Galerie Thaddaeus Ropac is pleased to announce the upcoming exhibition of Ilya and Emilia Kabakov, The Canon, opening Saturday August 30 at 11:00 in the presence of the artists. This new body of paintings completed in 2007 continues the artists previous exploration of scenes from daily life, landscapes and city scales presented within the minimalist structure of white grids filling the picture plane. This is a continuation of the artists vision, as seen in earlier paintings and installations where the sense of whiteness, both as a literal and metaphoric structure, provides a platform for the articulation of other more painterly ideas.

From the beginning of his work as a childrens book illustrator in Russia, the white page has often been a fulcrum in the ideology of his work. It is both the ground upon which the artist stands to express his perception of the moment , and it has been his cloak, the fabric in which he can hide his true nature and character. It is both a place for story telling, and a place that denies this at the same time. In The Canon we see Kabakov in his boldest position thus far, the paintings are almost entirely white with a square grid pattern on the surface. In one of these window-like spaces we see a snowy landscape painted in pastel tones, in another three people sit on a bench looking out to sea. The prosaic aspect of these scenes is abrubtly rubbing up against the rigidity of the minimalist canon. White on white. Abstraction, monochromatic painting.

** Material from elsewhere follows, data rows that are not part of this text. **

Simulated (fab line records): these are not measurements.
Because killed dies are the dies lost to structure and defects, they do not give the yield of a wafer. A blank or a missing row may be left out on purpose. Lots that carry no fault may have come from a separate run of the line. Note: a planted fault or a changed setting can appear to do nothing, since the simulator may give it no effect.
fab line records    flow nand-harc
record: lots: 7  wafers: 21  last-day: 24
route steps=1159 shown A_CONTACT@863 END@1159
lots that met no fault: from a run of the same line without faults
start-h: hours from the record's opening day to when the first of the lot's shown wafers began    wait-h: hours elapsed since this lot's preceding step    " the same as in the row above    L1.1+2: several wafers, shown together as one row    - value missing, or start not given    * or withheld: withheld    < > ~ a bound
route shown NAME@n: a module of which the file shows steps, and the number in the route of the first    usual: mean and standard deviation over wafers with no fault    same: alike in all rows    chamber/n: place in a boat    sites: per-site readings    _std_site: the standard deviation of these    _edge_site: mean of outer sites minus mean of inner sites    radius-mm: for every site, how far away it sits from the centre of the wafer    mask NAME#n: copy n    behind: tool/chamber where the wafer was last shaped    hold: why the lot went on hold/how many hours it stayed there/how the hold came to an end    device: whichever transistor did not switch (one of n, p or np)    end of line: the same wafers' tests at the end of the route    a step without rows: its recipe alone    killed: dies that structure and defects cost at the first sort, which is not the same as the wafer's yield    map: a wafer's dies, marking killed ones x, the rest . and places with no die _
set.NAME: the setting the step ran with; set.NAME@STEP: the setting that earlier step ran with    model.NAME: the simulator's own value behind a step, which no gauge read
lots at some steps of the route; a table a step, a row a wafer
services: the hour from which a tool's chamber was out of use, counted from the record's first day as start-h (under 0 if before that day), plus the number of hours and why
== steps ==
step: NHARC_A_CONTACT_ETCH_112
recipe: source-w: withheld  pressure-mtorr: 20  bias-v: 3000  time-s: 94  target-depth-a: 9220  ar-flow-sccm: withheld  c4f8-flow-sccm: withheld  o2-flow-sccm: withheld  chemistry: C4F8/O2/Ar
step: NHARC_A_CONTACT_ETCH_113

Most recently in a far more romantic vein, Kabakov began working on this dichotomy between white and a pictorial memory, in his Under the Snow paintings from 2003-5. In these works the white was snow, and the images fleeting as they popped through the picture plane randomly, almost like elements in a fairy tale. The Canon is more didactic and severe. The ground is purposeful not natural, there is no reference to snow directly, although of course the color is always connected to it. But we sense the rigors of conceptual art drawn and quartered on the paintings surfaces. The images are emblems. The artist is telling us something about the richness of what is not monochrome. And it is painted with the elegance of a master. We want to see more but our vision is cut by the frame.

Three additional works, the Broken Glass Paintings will also be on view. These are white paintings with skewed lines across the surface like a broken window pane, in the small triangular areas where the windows might have deep holes, the artist again gives us small landscapes to look at. The colors are fanciful, merry in a way, almost a decorative palette. But the notion of breakage, of shattering is a violent one, and the bucolic imagery of these works is uncomfortable yet seductive at the same time.

The exhibition in Salzburg will be accompanied by an illustrated catalogue with texts by Maria Baibakova and Norman Rosenthal.

The Kabakovs will have their Retrospective opening in Moscow September 15-18. The exhibition on Salzburg is an introduction to some of the new works that will be on view there, at the Pushkin Museum where the Gates will be seen, and the CCC Moscow-Melnikov Garage where the Alternative History and the Red Wagon will be presented.